This is a crosspost by Petra Marquardt-Bigman
Last Saturday evening, the Jewish Museum in Berlin hosted a “debate” on a question that you could translate from German either as “Is Zionism part of Judaism?,” or, perhaps more sensibly, “Is Zionism part of Jewish identity/Jewishness?”
The answer of the museum’s guest of honor is well-known: the American academic Judith Butler – who, just a few days earlier, had received the Adorno Prize in Frankfurt in recognition of her work on gender, sexuality, critical theory and moral philosophy – has most recently published a book entitled “Parting Ways: Jewishness and the Critique of Zionism.”
Butler is also a well-known supporter of the BDS-movement that targets Israel with campaigns calling for boycotts, divestment and sanctions with the ultimate goal to delegitimize the Jewish state and pave the way for Israel’s dissolution in a bi-national “Isratine.”
As I have pointed out previously, Butler’s support for the BDS movement means in practice that her political statements can be found on a website frequently criticized for antisemitic content and that she would refuse to lecture at Tel Aviv University, but be perfectly happy to visit Birzeit University, which has a well-earned reputation for fostering extremism and glorifying terrorism. Indeed, in the acknowledgements for her recent book, Butler mentions Birzeit University as one of the places where she “learned from students and faculty.” Hopefully, these students didn’t include those that attended a festive event on the university campus to honour the terrorists released last year in exchange for Gilad Shalit.

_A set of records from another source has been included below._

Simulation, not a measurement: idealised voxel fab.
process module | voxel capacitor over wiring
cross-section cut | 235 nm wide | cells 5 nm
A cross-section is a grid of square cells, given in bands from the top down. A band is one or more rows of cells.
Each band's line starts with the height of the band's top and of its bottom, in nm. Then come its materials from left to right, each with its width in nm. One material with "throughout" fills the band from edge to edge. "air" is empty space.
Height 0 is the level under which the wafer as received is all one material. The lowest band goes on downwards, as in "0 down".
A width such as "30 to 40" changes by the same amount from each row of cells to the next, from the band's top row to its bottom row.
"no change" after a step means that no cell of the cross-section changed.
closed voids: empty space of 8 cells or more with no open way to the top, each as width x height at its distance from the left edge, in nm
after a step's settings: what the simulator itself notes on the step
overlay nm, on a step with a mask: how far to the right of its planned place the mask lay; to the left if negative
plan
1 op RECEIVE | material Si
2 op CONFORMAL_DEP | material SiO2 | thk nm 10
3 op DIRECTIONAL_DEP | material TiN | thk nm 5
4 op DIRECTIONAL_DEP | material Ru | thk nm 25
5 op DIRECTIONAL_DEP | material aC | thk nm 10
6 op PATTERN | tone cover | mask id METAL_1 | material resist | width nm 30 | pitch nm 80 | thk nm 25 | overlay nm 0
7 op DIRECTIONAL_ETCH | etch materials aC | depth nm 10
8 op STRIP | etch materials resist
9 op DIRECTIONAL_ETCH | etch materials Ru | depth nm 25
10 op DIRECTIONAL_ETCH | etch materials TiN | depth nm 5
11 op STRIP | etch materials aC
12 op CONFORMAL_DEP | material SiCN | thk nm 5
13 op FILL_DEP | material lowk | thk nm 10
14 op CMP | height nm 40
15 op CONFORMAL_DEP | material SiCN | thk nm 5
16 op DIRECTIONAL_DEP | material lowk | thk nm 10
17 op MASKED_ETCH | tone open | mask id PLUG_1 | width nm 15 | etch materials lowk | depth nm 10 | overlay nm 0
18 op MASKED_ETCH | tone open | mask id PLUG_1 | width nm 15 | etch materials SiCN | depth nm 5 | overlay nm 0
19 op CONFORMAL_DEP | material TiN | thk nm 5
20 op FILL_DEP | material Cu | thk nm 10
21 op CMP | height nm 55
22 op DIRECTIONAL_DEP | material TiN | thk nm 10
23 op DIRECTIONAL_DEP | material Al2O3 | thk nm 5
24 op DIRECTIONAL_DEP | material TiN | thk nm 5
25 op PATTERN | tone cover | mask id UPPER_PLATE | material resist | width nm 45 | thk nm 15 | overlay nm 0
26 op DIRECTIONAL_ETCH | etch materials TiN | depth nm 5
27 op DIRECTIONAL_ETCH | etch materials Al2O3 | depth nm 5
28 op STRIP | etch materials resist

While Butler thus helps to make the case that BDS really stands for “Bigoted Double Standards,” there is no question that “anti-Zionists” everywhere appreciate her academic celebrity status as the “reigning queen” of Queer Studies – which was only reinforced by the Adorno Prize – as a great asset.
There is also no question that the Jewish Museum in Berlin was fully aware of the problematic political implications of Butler’s views. Yet, the organizers of the event apparently preferred a “debate” that excluded questions to which Butler obviously has no good answers.
According to a report in the Jerusalem Post – which noted straightforwardly that this seems to have been “the first anti-Israel event held in the Jewish museum since its opening in 2001” – the organizers allowed only “written audience questions” and made clear that any questions on Butler’s widely criticized views about Hamas and Hezbollah would be ignored.
But judging from media reports about the event, the audience had anyway come to cheer Butler – as one German newspaper put it: “The audience was dominated by the typical ‘Butler-Groupies’: people with an academic education between 20 and 30.”
Butler’s debating partner, the liberal German Jewish professor Micha Brumlik, found apparently little favor with this audience, and his attempts to argue that Butler’s professed enthusiasm for a merely “cultural” Zionism were neither grounded in Jewish tradition nor realistic clearly made much less of an impression than Butler’s response that somebody had to stand up for utopian ideals. Indeed, several of the German language reports end by quoting Butler’s relevant remarks, and the Berliner Zeitung concludes by asserting that a utopian quality was after all an essential characteristic of philosophy.
If we “translate” what Butler is saying here (noting that her new book includes reflections on “Ethics, Politics, and the Task of Translation”), it turns out that she simply wants to have her cake and eat it, too. On the one hand, we are supposed to appreciate that it is the core business of a philosopher to come up with noble utopian ideals that are above mundane criticisms questioning how realistic they are; on the other hand, Butler clearly wants her political views to be taken serious and lends her prestige as a philosopher to one of the most controversial causes of our time.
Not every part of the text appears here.